Search code examples
erlangelixirgen-server

BEAM behaviour RPC call between 2 nodes


I have 2 nodes,

let's call them A and B.

B has a GenServer module that, when started, monitor A. (This module only exists on B) this GenServer is started by A when A connects to B.

If A dies when connected to B, B should kill itself using :init.stop()

Here's the code of the GenServer:

defmodule Monitor do
  use GenServer

  def start_link() do
    GenServer.start_link(__MODULE__, [], [])
  end

  def init([]) do
    {:ok, %{}, 0}
  end

  def handle_info(:timeout, s) do
    start(:"A@127.0.0.1")
    {:noreply, s}
  end
  def handle_info({:nodedown, node}, state) do
    s_node = node |> to_string
    case s_node do
      "A" <> _ ->
        IO.puts "A is down, killing myself !"
        :init.stop()
      _ ->
        :ko
    end
    {:noreply, state}
  end
  def handle_info(_, s) do
    {:noreply, s}
  end

  def start(node) do
    res = Node.monitor(node, true)
    IO.puts "Starting to monitor: #{inspect node}"
  end
end

I start both node, A and B. I connect A to B. I start the Monitor using this command in A :

> :rpc.call(:"B@127.0.0.1", Monitor, :start_link, [])
{:ok, #PID<8440.594.0>}

If I disconnect gracefully A from B with Node.disconnect, everything works as expected, B is detecting the node A down and is killing itself.

However, if I kill the console of A with Ctrl-C Ctrl-C, or even Ctrl-g / q The GenServer on B with pid <0.594.0> doesn't exist anymore and therefore can't detect A being down. Is the Pid "linked" to A for some reason ?

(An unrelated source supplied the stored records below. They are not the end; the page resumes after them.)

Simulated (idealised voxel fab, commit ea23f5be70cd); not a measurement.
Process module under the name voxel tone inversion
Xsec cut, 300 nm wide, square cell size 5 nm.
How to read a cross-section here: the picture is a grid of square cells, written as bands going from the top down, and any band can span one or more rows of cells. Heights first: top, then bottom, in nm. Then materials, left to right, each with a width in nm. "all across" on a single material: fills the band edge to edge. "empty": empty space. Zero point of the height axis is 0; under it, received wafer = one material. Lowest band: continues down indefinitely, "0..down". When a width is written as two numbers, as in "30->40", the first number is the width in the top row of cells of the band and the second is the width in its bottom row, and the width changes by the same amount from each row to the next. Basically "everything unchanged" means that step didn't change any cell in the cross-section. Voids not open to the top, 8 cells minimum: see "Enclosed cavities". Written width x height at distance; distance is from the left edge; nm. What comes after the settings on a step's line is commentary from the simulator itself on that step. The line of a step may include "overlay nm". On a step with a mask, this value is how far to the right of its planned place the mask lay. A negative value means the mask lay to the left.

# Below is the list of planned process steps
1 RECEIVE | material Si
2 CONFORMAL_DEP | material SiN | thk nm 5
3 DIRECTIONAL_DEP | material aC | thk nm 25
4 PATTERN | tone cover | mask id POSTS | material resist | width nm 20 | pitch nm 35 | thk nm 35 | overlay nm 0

PS I tried with Node.spawn and calling spawn in the :rpc.call, I get the same result

PS 2 If I start the GenServer from the B console, when killing A with either Node.disconnect or Ctrl-C Ctrl-C, it works as expected...

PS 3 I thought that it might come from the fact that I call :start_link, but I have the same behaviour with :start (without link)

subsidiary question Answered by Hynek -Pichi- Vychodil in the comments...

Why all the IO.puts are printed on A while the GenServer is technically running on B ?


Solution

  • When you call :rpc.call(:"B@127.0.0.1", Monitor, :start_link, []) you link your Monitor process to the current shell (and also set group_leader to the :user process at A which basically prevents you from seeing output IO.puts "A is down, killing myself !" once A is down.) So it means when A dies the shell running at A die as well and your Monitor as well because linked. So first of all, you should use GenServer.start() for starting by :rpc.call() or set process flag :trap_exit to true or put it in the supervisor tree of an app running at node B. The second, set group_leader to user process at node B.

    P.S.: I'm not familiar with Elixir syntax so I do not provide code.